Reinforcement learning : training and evaluation of agents in a graphical environment
Master Thesis
Author
Vintzilaiou, Vasiliki
Βιντζηλαίου, Βασιλική
Date
2025-10View/ Open
Keywords
Reinforcement learning ; Shared policy ; Agents ; Multi-agent graphic enviromentAbstract
This thesis investigates cooperative behavior in multi-agent reinforcement
learning through a shared-policy formulation based on Proximal Policy
Optimization (PPO). The study uses the Pistonball-v6 environment as a case
study, where multiple agents operate under partial observability and
decentralized execution while being controlled by a single shared neural policy.
The objective is to examine how coordination emerges without learned communication channels, centralized control, or agent-specific role specialization.
The implementation is based on a convolutional actor--critic architecture trained
with PPO using parameter sharing across all agents. The experimental analysis
focuses on the effects of hyperparameter selection, rollout length, entropy
regularization, fine-tuning strategies, and evaluation methodology. Multiple
training configurations and random seeds were evaluated in order to examine the
stability and reproducibility of cooperative behavior.
The results demonstrate that non-trivial coordination can emerge despite strong
observational and architectural constraints. Several configurations were able to
produce sustained cooperative behavior and maintain collective ball movement for
extended periods of time. At the same time, the experiments revealed substantial
sensitivity to initialization, stochasticity, and training dynamics, with policy
performance varying considerably across seeds and evaluation settings.

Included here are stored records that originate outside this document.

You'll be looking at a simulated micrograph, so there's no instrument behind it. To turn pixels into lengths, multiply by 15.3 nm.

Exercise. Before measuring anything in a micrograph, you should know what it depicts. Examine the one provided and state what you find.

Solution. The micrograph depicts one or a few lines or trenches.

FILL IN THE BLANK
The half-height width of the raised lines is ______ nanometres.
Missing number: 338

Additionally, in our experiments, stochastic evaluation consistently produced stronger and more
representative behavior than deterministic execution, suggesting that
stochasticity may contribute to behavioral adaptability in partially observable
cooperative environments.
Overall, the findings indicate that shared-policy PPO constitutes a viable
framework for studying coordination in cooperative multi-agent reinforcement
learning. Although the approach exhibits important limitations in terms of
stability and reproducibility, the results demonstrate that meaningful
cooperative behavior can emerge from relatively simple shared-policy
architectures without explicit communication mechanisms.